The covariant involution of the category of simplicial sets

In this file, we define the covariant involution opFunctor : SSet ⥤ SSet of the category of simplicial sets that is induced by the covariant involution SimplexCategory.op : SimplexCategory ⥤ SimplexCategory. We use an abbreviation X.op for opFunctor.obj X.

TODO

• Show that this involution sends Δ[n] to itself, and that via this identification, the horn horn n i is sent to horn n i.rev (@joelriou)
• Construct an isomorphism nerve Cᵒᵖ ≅ (nerve C).op (@robin-carlier)
• Show that the topological realization of X.op identifies to the topological realization of X (@joelriou)

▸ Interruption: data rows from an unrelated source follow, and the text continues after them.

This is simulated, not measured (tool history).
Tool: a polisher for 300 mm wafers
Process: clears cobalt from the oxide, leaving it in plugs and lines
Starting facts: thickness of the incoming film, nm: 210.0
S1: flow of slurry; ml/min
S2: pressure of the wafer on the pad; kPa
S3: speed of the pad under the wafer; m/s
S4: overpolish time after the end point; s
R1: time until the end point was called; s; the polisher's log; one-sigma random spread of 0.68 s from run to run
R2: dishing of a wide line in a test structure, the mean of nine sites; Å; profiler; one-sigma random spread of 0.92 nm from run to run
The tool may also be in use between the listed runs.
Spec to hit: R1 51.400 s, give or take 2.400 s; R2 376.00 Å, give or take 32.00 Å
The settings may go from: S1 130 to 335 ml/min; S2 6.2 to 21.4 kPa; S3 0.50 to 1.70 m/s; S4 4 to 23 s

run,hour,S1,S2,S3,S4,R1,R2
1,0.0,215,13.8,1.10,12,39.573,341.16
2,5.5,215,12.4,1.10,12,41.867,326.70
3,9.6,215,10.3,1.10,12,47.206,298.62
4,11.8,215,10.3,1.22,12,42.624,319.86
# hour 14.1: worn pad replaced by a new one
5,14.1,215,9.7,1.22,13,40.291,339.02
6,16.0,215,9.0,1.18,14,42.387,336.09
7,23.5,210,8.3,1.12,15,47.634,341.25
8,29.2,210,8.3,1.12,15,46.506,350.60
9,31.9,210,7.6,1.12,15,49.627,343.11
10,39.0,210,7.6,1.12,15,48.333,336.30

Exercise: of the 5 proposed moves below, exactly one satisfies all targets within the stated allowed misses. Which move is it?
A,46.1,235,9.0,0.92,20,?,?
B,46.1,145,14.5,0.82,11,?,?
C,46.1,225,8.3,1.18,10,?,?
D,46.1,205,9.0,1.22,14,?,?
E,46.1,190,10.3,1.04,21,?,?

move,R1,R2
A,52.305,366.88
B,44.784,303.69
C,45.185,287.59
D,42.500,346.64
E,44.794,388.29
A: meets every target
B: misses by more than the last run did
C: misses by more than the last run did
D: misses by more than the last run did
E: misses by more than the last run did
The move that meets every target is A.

def SSet.opFunctor : CategoryTheory.Functor SSet SSet

The covariant involution of the category of simplicial sets that is induced by SimplexCategory.rev : SimplexCategory ⥤ SimplexCategory.

Equations

• SSet.opFunctor = SimplicialObject.opFunctor

@[reducible, inline]

abbrev SSet.op (X : SSet) : SSet

The image of a simplicial set by the involution opFunctor : SSet ⥤ SSet.

Equations

• X.op = SSet.opFunctor.obj X

def SSet.opObjEquiv {X : SSet} {n : SimplexCategoryᵒᵖ} : X.op.obj n ≃ X.obj n

The type of n-simplices of X.op identify to type of n-simplices of X.

Equations

• SSet.opObjEquiv = Equiv.refl (X.op.obj n)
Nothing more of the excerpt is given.